Exporting Elvs Impacts Auto Recycling In U.S.
Americans scrap 10 to 12 million vehicles per year, fueling a $20 billion-plus industry in recycled automotive steel, copper, plastic, glass and rubber.
As such, automotive recycling companies are an important source of salvaged car parts for consumers, providing them with a significantly more affordable alternative to new parts. Likewise, selling scrap metal from junk cars has historically been a big business. But today’s lower scrap prices have spurred reduced scrap volume, slowing the junk car recycling business and forcing companies to hold onto their junk cars, waiting for a better deal. While the slowdown in junk car salvage continues, consumers are utilizing more innovative ways to sell or dispose of their junk cars than in years past.
According to Jordan Perch, researcher with DMV.com, an online information hub for all motor-vehicle-related topics, the main changes to the method of selling junk cars over the years have to do with the way consumers advertise their cars. In the past, consumers mostly used newspapers or magazines to advertise the cars they wanted to sell, so print media advertising used to be the prevailing method.
But how consumers sell their end-of-life vehicles (ELV) greatly impacts auto recyclers. Nowadays with the widespread adoption of the internet, most consumers sell their junk cars online. Notably, the advances in technology and the increased use of the internet to sell and buy used cars, has helped the auto recycling industry. Online avenues, including Craigslist and eBay are helping automotive recyclers locate and acquire junk cars more easily.
“The internet is being used because it only takes a couple of minutes to post an ad, and it’s a great way to reach a lot of prospective buyers,” Perch said. “There are plenty of companies buying and selling junk cars, and people who need to sell their car only have to do a little research online and find the websites of the companies located in their area.” That’s where auto recyclers come in. Utilizing an effective website that clearly states your company buys junk cars, your locations, etc. is paramount in getting consumers to recognize your company.”
Today’s recycling companies also are utilizing the internet to purchase junk vehicles in creative ways. For example, Sims Metal Management lists 270 locations on their website that will take junk vehicles and pay cash. Many websites allow consumers, insurance companies and others to request a quote for recycling their junk car.

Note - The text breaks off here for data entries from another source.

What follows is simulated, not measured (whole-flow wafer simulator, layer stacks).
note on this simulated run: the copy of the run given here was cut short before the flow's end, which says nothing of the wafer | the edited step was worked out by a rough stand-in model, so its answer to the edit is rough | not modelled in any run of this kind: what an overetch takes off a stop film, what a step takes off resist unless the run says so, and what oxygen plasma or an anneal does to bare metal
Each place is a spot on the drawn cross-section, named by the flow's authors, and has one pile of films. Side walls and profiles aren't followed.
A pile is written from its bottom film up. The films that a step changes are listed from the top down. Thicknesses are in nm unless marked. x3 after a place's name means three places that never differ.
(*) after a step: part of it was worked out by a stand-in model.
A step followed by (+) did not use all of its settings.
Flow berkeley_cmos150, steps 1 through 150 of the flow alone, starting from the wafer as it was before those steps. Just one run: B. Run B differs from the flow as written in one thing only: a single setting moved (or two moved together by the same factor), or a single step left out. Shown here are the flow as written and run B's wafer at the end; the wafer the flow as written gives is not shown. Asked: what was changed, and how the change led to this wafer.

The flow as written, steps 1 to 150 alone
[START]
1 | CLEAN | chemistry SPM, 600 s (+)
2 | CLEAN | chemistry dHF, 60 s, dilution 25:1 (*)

At the same time, scrap yards and automobile recyclers compete for ELVs offered on Craigslist, eBay or directly from junk car owners. In doing so, recyclers need to ensure they are equipped with latest technologies in the industry and maintain standards of auto recycling practices specified by Automobile Recyclers Association (ARA).
According to the ARA, several challenges remain for professional automotive recyclers as consumers find alternative ways to sell their junk cars, including:
•Increased competition from unregulated and unlicensed buyers at salvage auctions, leading to inflated prices for vehicles and decreased stock;
•Lack of oversight and uniform standards for online internet auctions of salvage vehicles;
•Lack of uniform vehicle titling within the U.S.;
•Lack of consumer education on the value and usage of recycled auto parts; and an
•Increasing number of vehicles being exported out of the country by international buyers.
ARA supports the acquisition, sale and dismantling of salvage or ELVs and oversees these activities are performed and conducted by licensed businesses qualified and equipped to purchase ELVs in accordance with federal, state and local laws and regulations.
So how are the methods of selling junk cars affecting the auto recycling industry? Perch says that whatever method junk car owners choose to get rid of their vehicles, they often end up at auto recycling companies.
“Even though many consumers choose to sell their junk cars to private buyers, the recycling car business is only going to get bigger in the following years, based on recent statistics that show constant increase of the number of vehicles recycled in the U.S.,” Perch said.
Exportation and the Effect on the Industry
While many U.S. consumers sell their junk vehicles to U.S. entities, others are finding that selling junk vehicles abroad can earn them a higher price for their vehicle. In recent years, the exportation of junk cars has changed and is having a significant impact on the auto recycling industry in the U.S.
According to Dmitriy Shibarshin, marketing director at West Coast Shipping, in the past, consumers would either donate their cars to charity or sell them to local junkyards to be parted for pennies on the dollar. However, now that the market has gone global, buyers from developing nations scour the U.S. for junk cars, giving U.S. consumers an alternative option of disposal. Depending on the make and model, consumers can get better value by selling to overseas buyers.
As Perch explained, automotive recyclers do feel the impact of the increased number of junk cars being sold overseas. “They face a lot of problems caused by the fact that more and more salvage vehicles are leaving the U.S., reducing the number of vehicles that recyclers can acquire,” Perch said. “The fact that there are fewer salvage vehicles available for purchase by recyclers increases the price of the ones that are left in the U.S. market, which reduces recyclers’ revenues greatly.”
Shibarshin deals with the shipping of many cars to locales outside of the U.S. He said that cars from the states continue to be one of the most popular exports, despite restrictions on their import to certain countries.
“Generally, these cars are purchased at salvage car auctions by overseas buyers,” Shibarshin said. “They are then either exported in containers overseas—up to five cars per container—or taken apart piece by piece in the states and exported as parts. The cars are then fixed up by shops overseas and the parts are sold.”
Africa and the Middle East tend to be the most popular destinations. Previously, Kyrgyzstan was a big importer until they joined the Russian union and drastically increased their import taxes.
The internet has certainly made it easier to export junk cars to buyers across the globe. “Consumers can now reach a worldwide audience when selling their junk cars. They typically post them on sites such as eBay and Craigslist, which tend to attract end buyers and re-sellers overseas,” Shibarshin said. Some utilize licensed auto dealers to help them sell their cars at salvage car auctions. And there are also a growing number of U.S. dealers who buy junk cars and fix them to a drivable condition and market them to overseas buyers.
“It hurts the recycling industry because it extends the life of cars,” Shibarshin said. “Instead of being recycled, they continue to drive in developing countries around the world.”